I’ve tried to explain it to people, the connection I feel to this place , but I can never find the right words.

“I love it here,” I say to them, but it doesn’t encompass it, doesn’t even begin to wrap itself around the feeling I get when I’m here.
I fell in love here; I’m sure that’s part of it. I met the man who would become my family here. Around every corner there are memories, places we visited, conversations we had. I found love, understanding, friendship here, but I also found so much more.

I found myself here.

I found out who I was away from everything I knew. I figured out how to be me, apart from all of them.

I made choices based on my own opinions, nothing else. I discovered I was stronger than I thought, but also more fragile. I realized it was okay to lean on others, to ask for help, and to accept it. I learned that being independent is important but so too is knowing that together we are so much stronger.

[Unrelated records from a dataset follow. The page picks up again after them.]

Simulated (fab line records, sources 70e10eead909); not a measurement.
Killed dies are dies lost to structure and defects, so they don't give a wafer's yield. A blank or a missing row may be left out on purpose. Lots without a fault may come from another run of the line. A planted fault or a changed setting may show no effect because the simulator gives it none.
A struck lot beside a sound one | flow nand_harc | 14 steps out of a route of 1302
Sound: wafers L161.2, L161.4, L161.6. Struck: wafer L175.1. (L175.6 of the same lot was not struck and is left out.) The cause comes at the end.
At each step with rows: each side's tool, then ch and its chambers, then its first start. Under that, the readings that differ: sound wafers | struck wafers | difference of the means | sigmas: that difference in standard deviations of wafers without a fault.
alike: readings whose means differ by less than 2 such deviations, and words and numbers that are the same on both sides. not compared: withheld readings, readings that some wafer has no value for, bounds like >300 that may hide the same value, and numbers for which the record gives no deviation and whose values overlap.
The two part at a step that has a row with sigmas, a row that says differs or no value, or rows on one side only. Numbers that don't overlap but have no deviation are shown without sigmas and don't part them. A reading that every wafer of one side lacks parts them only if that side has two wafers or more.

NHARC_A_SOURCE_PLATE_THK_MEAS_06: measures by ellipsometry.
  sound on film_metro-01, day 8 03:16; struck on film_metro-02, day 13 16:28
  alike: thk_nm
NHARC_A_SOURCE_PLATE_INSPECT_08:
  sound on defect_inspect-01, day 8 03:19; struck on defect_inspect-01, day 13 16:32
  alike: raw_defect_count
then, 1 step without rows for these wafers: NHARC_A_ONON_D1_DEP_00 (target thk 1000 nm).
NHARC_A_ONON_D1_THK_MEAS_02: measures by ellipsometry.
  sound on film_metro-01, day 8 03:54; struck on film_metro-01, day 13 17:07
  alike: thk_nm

I went where I wanted to go, when I wanted to go. I discovered that getting lost was half the fun. I learned that with a bus pass and a map, the city opened up in front of me like a treasure chest.

I have lived in places that I loved, before and since, but no other place has ever felt like home in the same way. It become a part of me, a part of my story, writing its words and painting its pictures on the pages of my life.

When I feel sad and alone, it is the place I dream of going. It somehow fills the cracks left by everyday life, makes them smooth again. After every visit, no matter how short, I feel invigorated, as though I have found something I didn’t know was missing.

I am drawn to its streets, long-lost memories flooding my brain. I want to turn to the person next to me and tell them stories, all of the things that happened here, the minutia of time well spent.

I remember who I was here. I remember the girl with the dreams, the hopes, the belief that things were possible. And her imagination rubs off on me, the woman she has become, too often jaded and disheartened by the intervening years.

She makes me start to believe again, she makes me want to live up to all the expectations she had for us.

And so as the car speeds down the highway and I have to once again say goodbye, I am not sad. I know I will come again, and when I do I know it will be here waiting to welcome me back.